Back to Business, T-Mobile Eyes Enterprise Market
Sensing a huge opportunity to grow its business-to-business penetration, T-Mobile USA is going to add 1,000 more B2B sales people while leveraging its network capabilities, including its upgrade to LTE next year.
T-Mobile has an overall 12 percent market share in the United States but reaches only 5 percent of the $60 billion B2B market. Matt Millen, vice president of Small and Medium Business Sales, said in an interview at CTIA Wireless 2012 the carrier has launched an aggressive strategy to grab a bigger share.
This year is going to be a “restart” of T-Mobile’s B2B strategy since the failure of its merger with AT&T last year, Millen said. He said the operator is committing resources to this “reinvigorating” process, including the addition of new sales people during the next 18 months and a $4 billion network upgrade. The latter includes the installation of LTE Release 10 equipment at 37,000 cell sites nationwide.
T-Mobile announced at the show it has chosen Ericsson and Nokia Siemens Networks as its lead network upgrade vendors. The carrier said it expects to be the first in North America to broadly deploy antenna-integrated radios, which is expected to lead to accelerated deployment and reduced site loading.
The carrier also is refarming its spectrum, which includes the use of AWS spectrum it acquired from AT&T as part of the merger breakup. T-Mobile said it will use the new spectrum to launch LTE in 75 percent of the top 25 markets by the end of 2013.
Marc Rohleder, director of sales engineering for T-Mobile’s B2B sector, said the LTE upgrade on AWS spectrum will provide economies of scale as well as international roaming benefits. But he said T-Mobile will continue to emphasize the benefits for businesses from its current HSPA+ network.
Rohleder pointed to a study issued by Nielsen that ranked T-Mobile as either first or second in network quality among U.S. operators in 85 percent of the markets. “We have a network today that provides our customer needs,” he said.
T-Mobile markets its HSPA+ network as 4G, a designation some quibble with but Rohleder and Millen said the “real world” experience of the operator’s customers is what is important. They said their network speeds are comparable with LTE and provide the data rates and experience that customers want.
“We have the national footprint and the speeds that our customers need in most major markets,” Rohleder said.
In addition, Rohleder said T-Mobile also offers voice and data using Wi-Fi where those access points are available, so customers can choose that option. That is particularly beneficial internationally since roaming charges don’t apply with Wi-Fi, he said.

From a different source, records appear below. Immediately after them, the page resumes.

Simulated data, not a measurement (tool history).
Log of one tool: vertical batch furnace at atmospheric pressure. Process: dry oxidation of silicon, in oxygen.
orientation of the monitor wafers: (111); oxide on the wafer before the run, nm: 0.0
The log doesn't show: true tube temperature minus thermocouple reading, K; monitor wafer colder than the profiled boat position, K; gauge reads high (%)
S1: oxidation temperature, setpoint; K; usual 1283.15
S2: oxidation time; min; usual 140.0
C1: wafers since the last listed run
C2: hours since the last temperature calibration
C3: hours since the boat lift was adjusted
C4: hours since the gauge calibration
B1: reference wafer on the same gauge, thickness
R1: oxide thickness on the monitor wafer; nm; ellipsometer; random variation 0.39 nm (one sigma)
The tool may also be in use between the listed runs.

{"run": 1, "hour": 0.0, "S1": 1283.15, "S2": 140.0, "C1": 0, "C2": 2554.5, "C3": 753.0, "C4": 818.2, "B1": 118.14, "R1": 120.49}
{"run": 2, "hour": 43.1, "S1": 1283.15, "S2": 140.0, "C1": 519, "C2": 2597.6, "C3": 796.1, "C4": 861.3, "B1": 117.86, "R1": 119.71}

T-Mobile also has relaunched its small business rate plans, including a plan for a business that needs as few as one line. The new plans also include an international option that leverages T-Mobile’s ownership by Deutsche Telecom, providing up to an 87 percent discount on international calls, Rohleder said.
To coincide with national small business week, T-Mobile also announced a sweepstakes that current and prospective business customers can enter online or through retail outlets. The sweepstakes, which end June 10, will provide a “mobile makeover” for national and regional winners.
Millen said T-Mobile will continue to seek new services and products for business customers in addition to those it has launched recently. Those include partnerships with Good Technologies and iPass. The carrier also offers a mobile point-of-service payment product with a credit card reader from Square.
“One of the things we’ll do is listen to the marketplace and make determinations on solutions we have and through partners,” Millen said. “We will take full care of our business customer needs.”